# D500 hands-on feedback/review posted on Petapixel



## ahsanford (Jan 10, 2016)

You will find more insight in a fortune cookie than from this nonsense of D500 puff piece: 

http://petapixel.com/2016/01/09/i-shot-with-the-nikon-d500-here-are-my-thoughts/

My favorite bit:
_
"Not only does this camera have an astounding native range – ISO 100 to 51200 — but the quality in this range is just tremendous. What Nikon has done is basically made a DX sensor that shoots in the dark like a full-frame sensor. That’s how good the high ISO image quality is.

And if 51200 isn’t enough, the D500 offers not just HI-1, HI-2, or 3… but HI-5 for an equivalent of ISO 1640000. Yes. ISO One-Point-Six-Million. Million.

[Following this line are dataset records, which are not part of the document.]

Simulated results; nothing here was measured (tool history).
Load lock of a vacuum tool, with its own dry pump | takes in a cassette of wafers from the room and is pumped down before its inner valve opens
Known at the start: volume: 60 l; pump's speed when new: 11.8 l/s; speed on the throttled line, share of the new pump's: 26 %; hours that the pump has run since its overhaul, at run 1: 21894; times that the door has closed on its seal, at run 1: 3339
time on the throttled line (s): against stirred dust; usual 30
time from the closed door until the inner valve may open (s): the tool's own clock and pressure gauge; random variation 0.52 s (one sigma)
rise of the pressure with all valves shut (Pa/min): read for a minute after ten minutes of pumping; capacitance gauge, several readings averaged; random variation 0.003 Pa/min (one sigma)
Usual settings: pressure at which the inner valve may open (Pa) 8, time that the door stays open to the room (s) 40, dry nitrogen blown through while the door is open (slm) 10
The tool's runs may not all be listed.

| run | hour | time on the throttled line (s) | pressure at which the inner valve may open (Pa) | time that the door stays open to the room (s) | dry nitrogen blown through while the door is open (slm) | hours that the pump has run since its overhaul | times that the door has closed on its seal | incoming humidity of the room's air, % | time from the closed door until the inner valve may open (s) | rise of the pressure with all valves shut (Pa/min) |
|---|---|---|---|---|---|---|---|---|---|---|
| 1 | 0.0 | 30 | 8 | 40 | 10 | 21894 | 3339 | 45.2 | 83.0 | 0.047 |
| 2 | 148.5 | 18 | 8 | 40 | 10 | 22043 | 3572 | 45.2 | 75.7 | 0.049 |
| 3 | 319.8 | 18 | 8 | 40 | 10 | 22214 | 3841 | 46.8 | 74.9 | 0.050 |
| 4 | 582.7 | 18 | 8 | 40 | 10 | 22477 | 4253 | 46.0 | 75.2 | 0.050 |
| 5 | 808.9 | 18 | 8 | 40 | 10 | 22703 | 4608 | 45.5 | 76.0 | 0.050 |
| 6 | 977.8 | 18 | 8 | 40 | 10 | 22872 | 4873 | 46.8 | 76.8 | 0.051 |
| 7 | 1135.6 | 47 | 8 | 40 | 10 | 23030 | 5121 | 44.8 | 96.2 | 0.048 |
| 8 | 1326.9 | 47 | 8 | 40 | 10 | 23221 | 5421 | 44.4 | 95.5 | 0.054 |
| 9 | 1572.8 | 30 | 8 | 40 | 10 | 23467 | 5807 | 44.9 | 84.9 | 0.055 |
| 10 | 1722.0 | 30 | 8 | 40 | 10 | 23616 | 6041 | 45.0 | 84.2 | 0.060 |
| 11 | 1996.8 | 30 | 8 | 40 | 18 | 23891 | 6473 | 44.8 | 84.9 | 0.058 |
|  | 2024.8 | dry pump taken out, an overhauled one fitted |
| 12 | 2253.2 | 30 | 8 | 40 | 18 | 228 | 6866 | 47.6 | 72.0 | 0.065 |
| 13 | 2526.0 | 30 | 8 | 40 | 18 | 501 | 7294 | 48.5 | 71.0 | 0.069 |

Overall, the image quality that the D500 delivers at high ISO is excellent. *I consider it a bad day at the office if I have to stretch to ISO 12800, but even here the D500 offers outstanding image quality, not to mention seven (!) more stops of headroom.*"_

I'm sure there's a fine sensor in there, but this is ridiculous.

- A


----------



## Mt Spokane Photography (Jan 10, 2016)

There is little doubt that Nikon gave the camera to someone who was going to give a positive review. He talks about features that the 7D MK II has had for almost two years now as though they were something new to cameras. As other commenters have noted, there is not even a single criticism of any of the features, no camera is perfect, and their will be negatives along with the positives.

Is the elimination of the flash a positive? Many D300 users will not say so, but pro users won't miss it.

Overall, its going to be a nice camera, I had a D300S, and the live view was beyond horrible. Is it any better now?


----------



## candc (Jan 10, 2016)

Sounds great but Being that the author is a field tester for Nikon? I don't have or plan on getting any Nikon gear but progress made is sure to follow in other camps so its a good thing. When the author says the ISO performance of the dx sensor is like ff I take that to mean a couple stops improvement.


----------